This is a blog that I should have written a couple months ago, but wasn’t necessarily one that I wanted to write. Probably because it was something I never processed very well following the Race. But the memory of this came up last night and once again I’m feeling compelled to write something, so here goes.
Last night my former squadmate and good friend Johnfrank arrived to Gainesville to start up a job with Adventures. A couple of us were in his vehicle to go check out his possible house and he asks (and I paraphrase) if there have been any moments since being back from the Race that have hit us hard after experiencing everything we did this past year.
For me it was never some feeling of being overwhelmed by massive amounts of food at a grocery store, or all the depressing news on TV, obscene consumerism, and so on. It was my final flight home into Detroit.
I spent a couple days in L.A. to do my own thing before flying all the way home to Ohio. I flew Southwest for the first time. They let you pick your own seat once you board. So L.A. to Chicago and then Chicago to Detroit. I was running on almost no sleep at this point over the last 24 hours when we boarded my final flight.
In the very first row, I noticed a serviceman in full uniform. I moved to the back and picked a window seat, preparing to let my body crash as soon as I buckled the belt. As I’m getting settled, an announcement is made that our flight is carrying a member of the US military who had been killed in action. The man I saw at the front was escorting the body home. We’re given further instructions to stay seated once we land until the man up front can disembark first.
In my mind all I can think is, “God, why? How in the hell is this fair/right/okay?” In that moment I went from excited to finally seeing my family to not wanting to be home at all in record time. The whole flight home all I could think about was the two reunions that were about to happen. Both on entirely opposite ends of a single spectrum and it made feel ill. The man below me was being returned to a devastated family that he’s been away from for who knows how long. And then here’s me, seeing my family for the first time in 11 months. I was getting to go home to a celebration.
After the plane landed and as we were taxiing to our gate, I could see a long line of police/emergency vehicles waiting along with a small crowd of people who I can only imagine to be his family/friends. So we stop and the serviceman at the front leaves the plane. Finally they announce everyone else can leave too, but let us know we can stay if we want to until the coffin is offloaded into the waiting hearse.
I stayed in my seat. I don’t know if I could have left the plane even if I wanted to. I watched as the coffin was slowly brought off the plane, as the honor guard draped the American flag on it, and as they carried the coffin to the hearse in their military formation. All together it probably took about 15 minutes. And all during that time, I was fighting back having a meltdown on the plane and thinking that I wasn’t ready for home. It’s funny that how a few days earlier it would have been perfectly normal to burst into tears on a plane, because there were 35 other people around who would’ve understood that you really weren’t off your rocker. Now that I was alone for the first time in 11 month, it would have just been embarrassing.

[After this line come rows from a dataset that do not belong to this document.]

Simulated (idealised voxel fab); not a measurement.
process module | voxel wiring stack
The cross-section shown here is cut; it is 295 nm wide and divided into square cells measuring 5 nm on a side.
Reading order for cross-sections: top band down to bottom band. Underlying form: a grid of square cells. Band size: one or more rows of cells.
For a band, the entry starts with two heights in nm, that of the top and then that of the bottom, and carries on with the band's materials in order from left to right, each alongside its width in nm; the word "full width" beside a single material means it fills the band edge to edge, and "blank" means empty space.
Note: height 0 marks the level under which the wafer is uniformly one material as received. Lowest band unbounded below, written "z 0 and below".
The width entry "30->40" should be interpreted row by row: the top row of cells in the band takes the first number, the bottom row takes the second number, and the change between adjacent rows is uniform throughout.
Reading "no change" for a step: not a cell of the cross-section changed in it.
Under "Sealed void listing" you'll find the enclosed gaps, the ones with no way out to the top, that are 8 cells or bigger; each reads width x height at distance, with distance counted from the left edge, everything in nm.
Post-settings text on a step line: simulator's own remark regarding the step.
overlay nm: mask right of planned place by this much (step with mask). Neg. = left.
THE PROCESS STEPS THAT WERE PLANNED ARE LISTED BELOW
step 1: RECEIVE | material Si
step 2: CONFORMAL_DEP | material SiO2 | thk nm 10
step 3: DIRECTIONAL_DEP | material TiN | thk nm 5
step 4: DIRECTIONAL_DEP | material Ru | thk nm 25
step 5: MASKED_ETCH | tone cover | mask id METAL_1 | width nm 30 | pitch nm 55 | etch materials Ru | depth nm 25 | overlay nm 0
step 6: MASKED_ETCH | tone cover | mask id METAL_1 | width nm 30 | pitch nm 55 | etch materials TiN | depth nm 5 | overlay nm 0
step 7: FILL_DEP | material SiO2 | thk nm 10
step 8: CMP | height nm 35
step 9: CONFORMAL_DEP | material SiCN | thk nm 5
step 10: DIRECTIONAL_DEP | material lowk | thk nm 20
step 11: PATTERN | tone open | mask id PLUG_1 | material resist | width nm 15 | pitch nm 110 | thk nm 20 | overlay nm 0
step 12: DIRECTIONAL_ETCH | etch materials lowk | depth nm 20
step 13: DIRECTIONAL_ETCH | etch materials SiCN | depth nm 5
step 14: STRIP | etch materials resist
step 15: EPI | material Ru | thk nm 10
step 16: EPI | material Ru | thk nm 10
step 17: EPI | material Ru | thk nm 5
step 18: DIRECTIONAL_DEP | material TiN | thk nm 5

As I finally left the plane and got closer to collecting my luggage, I had this other ridiculous fear that I’d come out of the terminal to signs and cheers and whatnot. Not something I was remotely ready for if that was the case. Especially not when I had just come back on a plane with someone who had died in service to this country. Thankfully, there was a little delay on everyone else’s part and so this didn’t occur. But even when my sisters and mother did show up, the best I managed in the moment was a smile and swallowing the lump in my throat.
I don’t necessarily know what the exact lessons were in this. Over the final couple of months of the Race, God was really opening my eyes to “self sacrifice” and what that really looked like. Not fun lessons to learn because they happened in really hard ways which deeply challenged my perceptions of what I thought “sacrifice” to be. What much of society thinks “sacrifice” to be. Especially the personal ones we make or at least what we think we make.
I have no deep insight or final words of wisdom to share from all of this. I just felt it was finally time to share.